Vikings talk learning new systems, kicker competition at Week 2 of OTAs

The offseason talk for the Minnesota Vikings has been about a change in culture and leadership, both in the front office and in overhauling the coaching staff.

Rick Spielman and Mike Zimmer are gone. They’ve been replaced by Kwesi Adofo-Mensah and Kevin O’Connell. From Day 1, the regime has preached communication, collaboration and everyone from players to coaches to front office staff having a voice. Players have said through the offseason there’s a different vibe at TCO Performance Center. They’re having fun again, it feels lighter compared to some tense times under Zimmer.

That can happen when a team that has the talent misses the NFC Playoffs two straight seasons, and three out of four years. After the Vikings’ fifth workout of organized tam activities on Tuesday, quarterback Kirk Cousins largely downplayed the shift in energy, which seems a lot more positive.

"There’s obviously changes but I wouldn’t say it’s a big deal that I would be focusing on," Cousins said.

He said he still carries butterflies to practice every day, out of high standards and expectations for himself. The team gets about a 45-minute break between meetings and practice, and he spends most of that time in the quarterback room drawing up plays.

He won’t know if they’ll work until he gets on the practice field.

Kirk Cousins spoke with reporters after practice Tuesday as the Minnesota Vikings are in Week 2 of organized team activities at TCO Performance Center.

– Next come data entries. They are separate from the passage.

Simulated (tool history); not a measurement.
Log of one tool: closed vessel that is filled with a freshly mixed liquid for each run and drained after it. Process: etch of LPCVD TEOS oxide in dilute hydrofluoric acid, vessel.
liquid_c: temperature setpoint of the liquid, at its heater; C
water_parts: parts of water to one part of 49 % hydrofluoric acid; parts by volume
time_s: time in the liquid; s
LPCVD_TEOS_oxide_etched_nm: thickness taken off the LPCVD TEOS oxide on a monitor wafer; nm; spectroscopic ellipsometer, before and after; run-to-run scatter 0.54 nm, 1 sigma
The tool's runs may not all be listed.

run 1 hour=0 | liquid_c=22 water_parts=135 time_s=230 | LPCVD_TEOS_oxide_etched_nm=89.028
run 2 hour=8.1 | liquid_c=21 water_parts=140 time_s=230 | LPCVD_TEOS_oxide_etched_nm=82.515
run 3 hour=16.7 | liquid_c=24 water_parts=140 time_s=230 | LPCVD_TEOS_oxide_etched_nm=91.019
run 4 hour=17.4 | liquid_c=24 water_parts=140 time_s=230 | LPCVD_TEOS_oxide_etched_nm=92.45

"I’ve got butterflies in my stomach when I go to practice. There’s still a tension, you’re being filmed, you’re being evaluated, you’re trying to take another step as a player. You always have a deep care and concern for what you’re doing and as a result, you feel that tension in a good way. I don’t think that’ll ever go away, and I think it’s never needed to come from a coach," Cousins said. "I think it’s something that comes from within to put a high standard on your performance and expect that out of yourself at all times."

Cousins is in his fifth season with the Vikings, and is on his fifth offensive coordinator. This year, it’s Wes Phillips. With an offensive-minded head coach in O’Connell now in place, there’s new terminology to learn. The concepts are similar to what O’Connell brought from the L.A. Rams, but there’s new wrinkles.

So how does Cousins learn them? Flash cards. He says mastering them on his own time allows him to play with his instincts on the field.

"You feel like an 8th grader studying for a quiz in school the next day with the way you go home each night and study," Cousins said.


Ed Donatell is the new leader of the Vikings’ defense, and it will have a new look with a 3-4 scheme. They added talent through free agency and the NFL Draft, and return veterans from a unit that at times was one of the best in the NFL under Zimmer.

The big offseason signings were Za’Darius Smith, Jordan Hicks, Harrison Phillips, Chandon Sullivan and bringing back Patrick Peterson. The Vikings also drafted safety Lewis Cine, defensive backs Andrew Booth Jr. and Akayleb Evans and linebacker Brian Asamoah. That's adding to Danielle Hunter, Eric Kendricks and Harrison Smith.

"I think the sky is the limit. Just with all the pieces we have, all we have to do is continue to come together and just become one unit," said defensive tackle Dalvin Tomlinson, who had 39 tackles and 2.5 sacks in 16 starts last season.

Installing a new defense, they have to crawl before they can walk. The work is being done in meetings, the film room and walkthroughs. Donatell won’t make any judgments until the pads come on.

"This is the learning time. We do a little bit of 7-on-7 where we pick up the speed. But until the pads come on, we don’t make judgments. Really the evaluation starts when the pads come on," Donatell said. "Right now, it’s education and building a cohesiveness with your unit."


The Vikings have veterans in Greg Joseph and Jordan Berry back at kicker and punter, but they’re not guaranteed anything heading into the 2022 season. The team brought in Oklahoma kicker Gabe Brkic, and Tulane punter Ryan Wright to push the competition.

Both Joseph and Brkic kicked at Tuesday’s practice. Joseph converted a 39-yard field goal in a two-minute situation that would’ve been a game-winner. Joseph also made five of six during drills in a swirling wind at TCO Performance Center. He converted from 33, 39, 43, 47 and 54 yards.

Brkic went 3-for-3 on attempts from 33, 39 and 43 yards out. Special teams coach Matt Daniels is going to continue putting them under pressure.

"There will be a full kicker competition and punter competition. Competition makes each other better," Daniels said. "We want to try to create as many game-like situations in practice as we can, but also pressure situations. We’ll see how guys respond to it."

Joseph got his first real chance to be a full-time kicker last season. He finished 33-of-38 on field goals, and 36-of-40 on extra points. His most noticeable miss was at Arizona in Week 2, that would’ve given the Vikings a walk-off win.

Daniels said he’s been working with Joseph on his mental approach to the game throughout offseason workouts.

"The kicker position is typically the loneliest one on the football field, right? There’s not too many people you can rely on or point the fingers to other than yourself," Daniels said. "I try to build as many game-like situations in practice as we can to help build that mental toughness."

The Vikings have one more week of OTAs before a three-day mandatory minicamp in early June. They’ll then get about five weeks off before starting training camp.